Friday, July 13, 2007

Yes, My Lady: Knowledgeable Tops Lead to Safer BDSM


It is common knowledge that there are more bottoms than tops available in the SM Community. This situation leaves many bottoms looking to few potential play partners to fulfill their fantasies. Of the small amount of tops available, even less may be trustworthy, good people or respectable, trained players.

Under these circumstances, it seems like it is a top's world, where some tops run amok, such as talking down to a bottom simply because the person is a bottom. However, many novice Dominants are attempting to train themselves to be trusting, refined players.

Tops who once only fantasized about dominating someone after reading the Story of O are now learning how to cultivate the dominant within in the world of virtual reality. Recently, when opening my inbox at bondage.com, I learned the breadth of Dommes who are looking for knowledge on how to play.

Weltgdss@bondage.com inquires: "Any hints for a fresh potential domme new to the scene?" Any Domme who is clever enough to give herself the name "Weltgdss" is well on her way! M.Gwen wants to know the "Dos and Don'ts of BDSM."

D.Shulman claims that she doesn't even know where to begin because there is so much information on BDSM. I can remember the day when there was hardly any information available on BDSM one had to learn by simply doing.

Being in the SM scene for over nine years, sometimes I overlook that new Dominants, Switch, and Bottoms need to learn the ropes just as I once did.

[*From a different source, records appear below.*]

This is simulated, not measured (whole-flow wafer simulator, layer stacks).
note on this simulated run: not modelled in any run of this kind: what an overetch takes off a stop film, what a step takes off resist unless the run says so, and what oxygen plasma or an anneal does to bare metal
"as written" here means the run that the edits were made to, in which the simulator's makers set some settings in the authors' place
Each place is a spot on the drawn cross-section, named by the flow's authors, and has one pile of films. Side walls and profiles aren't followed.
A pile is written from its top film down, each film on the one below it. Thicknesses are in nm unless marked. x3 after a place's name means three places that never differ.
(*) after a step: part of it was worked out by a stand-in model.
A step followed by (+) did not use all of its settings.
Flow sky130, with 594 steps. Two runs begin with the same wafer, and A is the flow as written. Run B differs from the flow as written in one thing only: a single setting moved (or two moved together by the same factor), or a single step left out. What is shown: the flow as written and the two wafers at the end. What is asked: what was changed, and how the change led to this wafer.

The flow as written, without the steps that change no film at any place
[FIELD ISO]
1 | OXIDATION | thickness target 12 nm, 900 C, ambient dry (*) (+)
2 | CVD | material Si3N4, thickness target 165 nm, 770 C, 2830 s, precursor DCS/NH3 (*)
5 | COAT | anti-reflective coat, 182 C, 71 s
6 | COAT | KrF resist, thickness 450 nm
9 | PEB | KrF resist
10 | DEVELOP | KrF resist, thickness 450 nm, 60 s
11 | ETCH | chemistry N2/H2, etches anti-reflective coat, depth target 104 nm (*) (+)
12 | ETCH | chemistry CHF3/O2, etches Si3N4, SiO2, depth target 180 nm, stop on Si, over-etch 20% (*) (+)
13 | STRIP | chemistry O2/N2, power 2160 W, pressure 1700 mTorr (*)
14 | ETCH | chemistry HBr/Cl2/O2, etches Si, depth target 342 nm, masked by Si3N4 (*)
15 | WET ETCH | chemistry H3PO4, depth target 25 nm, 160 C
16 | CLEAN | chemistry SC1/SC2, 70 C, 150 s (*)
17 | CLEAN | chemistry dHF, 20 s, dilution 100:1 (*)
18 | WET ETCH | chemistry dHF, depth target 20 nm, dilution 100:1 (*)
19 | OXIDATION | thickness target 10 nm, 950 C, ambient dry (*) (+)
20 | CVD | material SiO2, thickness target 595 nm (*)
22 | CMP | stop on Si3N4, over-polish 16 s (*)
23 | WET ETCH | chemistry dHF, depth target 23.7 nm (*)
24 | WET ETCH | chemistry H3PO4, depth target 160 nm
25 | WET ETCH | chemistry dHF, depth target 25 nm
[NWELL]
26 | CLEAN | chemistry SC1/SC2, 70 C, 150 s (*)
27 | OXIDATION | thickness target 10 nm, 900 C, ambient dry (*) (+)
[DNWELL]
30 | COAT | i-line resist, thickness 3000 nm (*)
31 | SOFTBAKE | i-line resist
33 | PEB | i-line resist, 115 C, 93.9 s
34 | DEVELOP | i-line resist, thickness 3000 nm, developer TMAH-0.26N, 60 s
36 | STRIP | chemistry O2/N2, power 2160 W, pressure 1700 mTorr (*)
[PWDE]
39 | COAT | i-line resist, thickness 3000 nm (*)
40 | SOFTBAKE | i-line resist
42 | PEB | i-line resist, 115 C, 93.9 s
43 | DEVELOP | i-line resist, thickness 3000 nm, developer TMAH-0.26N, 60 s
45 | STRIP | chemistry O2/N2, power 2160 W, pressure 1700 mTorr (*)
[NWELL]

Thanks to my column readers for not allowing me to neglect my duty! Below I address some issues vital to everyone who's beginning a new SM relationship or who attends play parties and other events where strangers play together. While this guide is not exhaustive, I do believe that it will prove useful, particularly to some of our new Dominants being born.

1. Get to know the person you want to play with BEFORE you play. Find out what that person's history has been in the SM community.

2. You must take time to get to know the person. A week or two, or a hot e-mail exchange is NOT long enough.

3. Do NOT assume that if you are attending a well-known club or a party organized by reputable players, all the people you meet are trustworthy.

Although the network isn't as reliable as it once was, if you meet a person at an SM party, club, group meeting, or any other SM venue (including IRC and other on-line environments), you should be able to find at least one player who knows this person. Ask them for feedback. There is nothing rude or disrespectful about asking people whether they know another player. Respect that a bottom may ask about you. Encourage this behavior.

4. If you are at a party and do not know the person, but still want to play, I strongly advise that you negotiate the use of a safeword. A safeword is a tool to limit the risk of unintentional harm when playing and is available to both the top and bottom to check-in or stop a particular activity, or the whole scene. Many SM practitioners use the color "red" as a safeword. Here is an example on the use of a safeword: While your Mistress is applying her new rope knots, you notice that she may be cutting off circulation unintentionally. This is not erotic and can cause damage. So, you say, "Mistress, red." She should stop the bondage and communicate with you. If she doesn't respect your needs, you should end the scene and not play with her again.

5. When trying to pick up a stranger at a party, you may want to begin with a question like, "Are you having a good time?" This innocent question can be answered so many ways without either party losing face. Often, though, I get the answer that they would have a better time if they themselves could play.

Then I might ask what kind of scene they are looking for. If I like it, I offer to play. If I don't, I might offer to look for someone else for them.

If you're looking for a long-term or permanent relationship, what Dr. Gloria Brame, Domme and scholar of sexuality, recommends (and implements in her own life) is something she calls "D&S Dating." This is not unlike regular dating, in that you spend time doing real-world things together, however, instead of having vanilla sex you do SM. As often as possible. Dr. Brame gives herself about 3-4 months of D&S Dating before making a commitment to a long-term relationship. She tells a prospective submissive that during the dating stage, he's still free to experiment with other people. He doesn't wear her collar and she doesn't require him to call her Mistress when they're out in public. She still makes most decisions (about where they go and what they do and so on) but it's in a natural context. In other words: he sees her in her street clothes and gets to know her as a complete human being, not just a mysterious creature who exists only to fulfill his fantasies. This cushion of time gives potential partners the opportunity to see one another in a variety of circumstances. If in the course of dating, you discover that, for example, your top or bottom tends to lie or fudge the truth about things; that s/he is generally irresponsible and directionless; that s/he plays games or blows hot and cold a lot; or any other characteristics that you know will ultimately make her/him an incompatible partner, then the dating ends.

The most important thing to remember in your exploration into BDSM is that you are a worthy person. Worthy players earn trust and respect the old-fashioned way: they do trustworthy and respectful things. Through reading, learning, and practicing SM, one not only learns how to fulfill one's desires, but also the way to becoming a better human being.